By Deepak Adhikari
In the autumn of 2008, I and a friend working with an NGO run by sex-trafficking victims embarked on a research of sex trade in Kathmandu. Having previously worked on the subject for a cover story at Nepal Weekly magazine in 2004, I had some understanding of the subject. But my second attempt at exploring the dark side of this gruesome trade would prove to be a difficult experience. I met a girl, barely 14, who was trafficked from Dang and was forced to work in a run-down Gongabu restaurant that doubled as a brothel.
After listening to the girl’s harrowing story at a nearby shelter, my friend and I visited the restaurant where the waiters seemed laidback and the tea arrived after much delay. As we sipped our tea and scrutinised the place, the modus operandi started to unravel itself. A young woman who was applying lipstick and carelessly grooming herself seemed to eye us as prospective clients. Pin-ups of scantily clad models adorned the walls. Sitting there, I wondered about the misery the young girl had told us about.
I was reminded of this while reading Sex Trafficking: Inside the Business of Modern Slavery by Siddharth Kara, the first fellow on human trafficking at the Kennedy School of Government at Harvard University. Kara came face to face with the horrors of slavery in mid-1990s when he visited a refugee camp in Slovenia where he saw first hand the refugees living in limbo, and in utter despair. The Slovenian sojourn left an indelible impression on him.
Haunted by that, in 2000 he resolved to put aside his job as an investment banker at Merrill Lynch and began his life’s mission: to unveil the workings of sex trafficking. He visited brothels, massage parlours, sex clubs and met all those involved in this trade. After traversing 18 countries and interviewing more than 500 victims, he has produced a very compelling book.

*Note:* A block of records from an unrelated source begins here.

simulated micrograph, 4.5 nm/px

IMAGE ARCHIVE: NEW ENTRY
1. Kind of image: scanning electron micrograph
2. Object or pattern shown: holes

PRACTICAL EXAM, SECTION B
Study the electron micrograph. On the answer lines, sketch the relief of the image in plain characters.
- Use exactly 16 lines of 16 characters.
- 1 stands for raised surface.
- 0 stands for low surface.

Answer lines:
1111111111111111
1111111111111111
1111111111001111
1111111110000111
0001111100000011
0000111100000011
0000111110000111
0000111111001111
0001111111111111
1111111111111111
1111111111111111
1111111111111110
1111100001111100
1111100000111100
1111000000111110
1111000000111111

Sex Trafficking provides answer to one of the world’s most appalling (some would say the oldest) trades: selling sex. The book—which covers India, Nepal, Europe and Africa—analyses in detail the economic aspect of sex trafficking. “Sex slavery is primarily a crime of economic benefit,” he writes. According to Kara, the origin of sex trafficking can be traced to a few phenomena: collapse of the Soviet Union, spread of globalisation and capitalism. “The supply of slave erupted in 1990s concurrently with the havoc wreaked by economic globalisation,” he writes. He suggests: sex trafficking is the most profitable industry because the labour cost is very cheap.
Globally, 500,000 to 600,000 women are trafficked every year. The reasons outlined by the author are poverty, bias against the gender or particular ethnicity, lawlessness, military conflict, social instability, and above all, disparities in economic opportunity. Along the shady edge of the huge movement of people and demand for sex and money, sex trafficking thrives.